Requa v Apple Inc.
2013 NY Slip Op 07546 [111 AD3d 466]
November 14, 2013
Appellate Division, First Department
Published by New York State Law Reporting Bureau pursuant to Judiciary Law § 431.
As corrected through Wednesday, December 25, 2013


Sandra J. Requa, Plaintiff,
v
Apple Inc., Respondent, and Boston Properties, Inc., et al., Appellants, et al., Defendant. (And a Third-Party Action.)

[*1] Melito & Adolfsen P.C., New York (Steven I. Lewbel of counsel), for appellants.

Schiff Hardin LLP, New York (Christine W. Feller of counsel), for respondent.

Order, Supreme Court, New York County (Cynthia S. Kern, J.), entered April 2, 2013, which granted defendant Apple Inc.'s motion for summary judgment dismissing the complaint as against it, and denied as moot defendants-appellants' (collectively, Boston Properties) cross motion for certain discovery from Apple, unanimously affirmed, without costs.
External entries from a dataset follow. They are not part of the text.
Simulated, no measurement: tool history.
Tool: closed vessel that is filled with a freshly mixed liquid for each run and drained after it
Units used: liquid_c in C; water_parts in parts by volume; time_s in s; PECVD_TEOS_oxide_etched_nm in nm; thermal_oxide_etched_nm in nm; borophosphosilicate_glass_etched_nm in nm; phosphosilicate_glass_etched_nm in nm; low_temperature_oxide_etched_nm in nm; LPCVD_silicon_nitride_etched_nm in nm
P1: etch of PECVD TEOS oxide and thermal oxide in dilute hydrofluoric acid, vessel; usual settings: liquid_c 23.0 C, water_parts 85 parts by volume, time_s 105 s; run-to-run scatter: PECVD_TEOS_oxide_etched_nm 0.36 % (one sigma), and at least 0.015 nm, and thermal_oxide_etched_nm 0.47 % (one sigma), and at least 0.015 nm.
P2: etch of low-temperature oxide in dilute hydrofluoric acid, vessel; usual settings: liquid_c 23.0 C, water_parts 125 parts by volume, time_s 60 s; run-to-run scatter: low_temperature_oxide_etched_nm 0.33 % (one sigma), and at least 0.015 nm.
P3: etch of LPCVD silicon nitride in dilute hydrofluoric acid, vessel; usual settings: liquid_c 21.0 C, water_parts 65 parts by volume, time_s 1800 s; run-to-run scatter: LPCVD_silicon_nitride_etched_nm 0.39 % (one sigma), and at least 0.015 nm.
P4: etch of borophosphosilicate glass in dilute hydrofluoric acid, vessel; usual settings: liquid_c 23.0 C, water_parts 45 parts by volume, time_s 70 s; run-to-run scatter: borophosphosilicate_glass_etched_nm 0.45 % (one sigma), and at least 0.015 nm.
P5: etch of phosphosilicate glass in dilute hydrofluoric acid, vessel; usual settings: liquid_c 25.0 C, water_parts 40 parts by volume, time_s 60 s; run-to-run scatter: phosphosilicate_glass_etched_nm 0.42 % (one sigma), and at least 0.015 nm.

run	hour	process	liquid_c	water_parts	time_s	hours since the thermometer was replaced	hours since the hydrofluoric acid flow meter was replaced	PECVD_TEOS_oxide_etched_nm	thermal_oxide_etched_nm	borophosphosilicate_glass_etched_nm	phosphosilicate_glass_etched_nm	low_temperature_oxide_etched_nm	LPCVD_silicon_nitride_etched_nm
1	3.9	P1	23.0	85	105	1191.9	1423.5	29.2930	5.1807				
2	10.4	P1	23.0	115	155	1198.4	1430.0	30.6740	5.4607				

The record demonstrates that Apple owed no duty of care to plaintiff for the defective condition in the plaza outside the entrance to its Fifth Avenue store. The lease agreement between Apple, as tenant, and Boston Properties, as landlord, provided that Boston Properties would "at its expense maintain the plaza in good condition and repair." Thus, it is Boston Properties that owed a duty to pedestrians such as plaintiff to safeguard them from any defective conditions in the plaza. Apple's right under the lease to review certain aspects of the plaza design does not raise an issue of fact whether it created the condition that allegedly caused [*2]plaintiff's accident. The lease did not give Apple veto power over Boston Properties' use of the plaza.

We have considered Boston Properties' remaining arguments and find them unavailing. Concur—Gonzalez, P.J., Friedman, Sweeny, Moskowitz and Clark, JJ. [Prior Case History: 2013 NY Slip Op 30626(U).]